Tuesday, September 11, 2007

Six Ways to Deal with the E-Mail Deluge

words You've Got Mail with picture of mailbox

Feeling overwhelmed by your e-mail? Join the crowd - and read about ways that other people are coping.

1. Advice from Julie Morgenstern and many more, including Gina Trapani: Wait an hour before checking your e-mail in the morning; pick one task to accomplish before reading e-mail.

B.L Ochman also follows this advice - and has taken more steps to manage 700+ e-mail messages a day.

2. Advice from Merlin Mann: Delete, delete, delete. "Do you keep emails in your inbox for weeks or months even though you know in your heart of hearts that you have no intention of ever responding to them?"

3. Advice from Mike Davidson: Limit e-mail replies to five sentences.

4. Encourage people to stop sending you jokes and such. Tell them, "Thanks. No."

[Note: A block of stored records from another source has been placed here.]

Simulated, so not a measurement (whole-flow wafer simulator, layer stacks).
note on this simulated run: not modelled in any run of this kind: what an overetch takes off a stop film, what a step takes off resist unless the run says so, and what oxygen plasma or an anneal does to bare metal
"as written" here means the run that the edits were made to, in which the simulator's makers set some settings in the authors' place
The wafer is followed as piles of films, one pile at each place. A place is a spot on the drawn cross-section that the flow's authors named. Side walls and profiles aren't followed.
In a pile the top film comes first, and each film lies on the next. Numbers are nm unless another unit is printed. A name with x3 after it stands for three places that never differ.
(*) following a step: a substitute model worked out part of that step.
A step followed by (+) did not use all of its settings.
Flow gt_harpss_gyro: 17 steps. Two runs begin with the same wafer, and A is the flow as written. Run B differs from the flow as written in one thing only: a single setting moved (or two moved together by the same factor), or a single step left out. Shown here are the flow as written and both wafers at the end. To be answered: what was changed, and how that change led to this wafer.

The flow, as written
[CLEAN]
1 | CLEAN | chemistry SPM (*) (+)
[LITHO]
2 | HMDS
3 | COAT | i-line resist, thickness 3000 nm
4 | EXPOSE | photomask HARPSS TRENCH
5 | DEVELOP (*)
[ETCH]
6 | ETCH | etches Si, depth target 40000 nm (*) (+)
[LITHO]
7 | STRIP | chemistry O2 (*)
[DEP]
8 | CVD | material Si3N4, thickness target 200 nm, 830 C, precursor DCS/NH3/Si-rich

5. If things have gotten really out of control, declare e-mail bankruptcy. Lawrence Lessig declared his e-mail bankruptcy in 2004, and others have done the same, declaring that they simply will never be able to reply to their backlog of messages.

6. In response, others have written guidelines for processing e-mail so you can avoid e-mail bankruptcy.


[Illustration from You've Got Mail web site]

4 comments:

Anonymous said...

I LOVE IT!!!! Awesome post...I have been fantasizing about giving up on blogging and email for some time now...thanks for showing me I'm not alone!

Jeri Dansky said...

Ariane, you'd be alone if e-mail and blogs were NOT an issue! I think all of us with active on-line lives need to continually re-evaluate and improve how we deal with it all.

Matthew Cornell said...

Thanks for the helpful tips. Ironically, "Tell them, "Thanks. No."" is a great tip, and so is "Stop sending 'thank you' emails" (that is, emails whose content is *only* one or two words). I've found that I need for the other person to *know* that I'm doing it this way. Ditto for my 24 max response times. Clear expectations are such a good idea!

Jeri Dansky said...

Matthew, that's a great point about clear expectations. That's especially crucial if you're scaling back in any way - checking and responding to e-mail less often, for example.

Opinions seem to vary when it comes to the advisability of "thank you" e-mails. Again, communication is critical so no one feels slighted - and no one gets a bunch of unwanted e-mail.